I want to train a language model in Keras, by this tutorial: https://machinelearningmastery.com/develop-word-based-neural-language-models-python-keras/
My input is composed of: lines num: 4823744 maximum line: 20 Vocabulary Size: 790609 Total Sequences: 2172328 Max Sequence Length: 11
As you can see by this lines:
num_words = 50
tokenizer = Tokenizer(num_words=num_words, lower=True)

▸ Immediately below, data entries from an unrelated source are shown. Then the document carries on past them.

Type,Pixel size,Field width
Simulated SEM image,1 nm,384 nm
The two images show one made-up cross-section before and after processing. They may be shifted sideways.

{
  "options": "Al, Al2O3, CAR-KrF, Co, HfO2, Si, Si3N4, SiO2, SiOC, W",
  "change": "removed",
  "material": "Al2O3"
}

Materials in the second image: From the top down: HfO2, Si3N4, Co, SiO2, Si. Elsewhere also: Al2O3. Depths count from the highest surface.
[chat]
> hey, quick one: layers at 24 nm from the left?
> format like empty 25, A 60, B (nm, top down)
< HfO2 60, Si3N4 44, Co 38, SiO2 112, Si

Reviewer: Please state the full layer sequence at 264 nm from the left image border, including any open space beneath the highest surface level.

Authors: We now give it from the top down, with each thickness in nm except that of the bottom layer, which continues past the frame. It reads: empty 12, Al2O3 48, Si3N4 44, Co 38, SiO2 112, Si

tokenizer.fit_on_texts([data])
# determine the vocabulary size
vocab_size = len(tokenizer.word_index) + 1
I'm using the tokenizer with num_words=50. The vocab_size is taken from the tokenizer, but it's still the bigger size (790K).
Therefore this line:
y = to_categorical(y, num_classes=vocab_size)
Causes a memory error.
This is the model definition:
model = Sequential()
model.add(Embedding(vocab_size, 10, input_length=max_length-1))
model.add(LSTM(50))
model.add(Dense(vocab_size, activation='softmax'))
How can I deal with it?
I do want to have word-level model and not char-level. And I do want to take at least 10K of the most common words.
I thought about filtering words before hand, but it may cause the language model to learn false sequences.
How can I solve it?
Thanks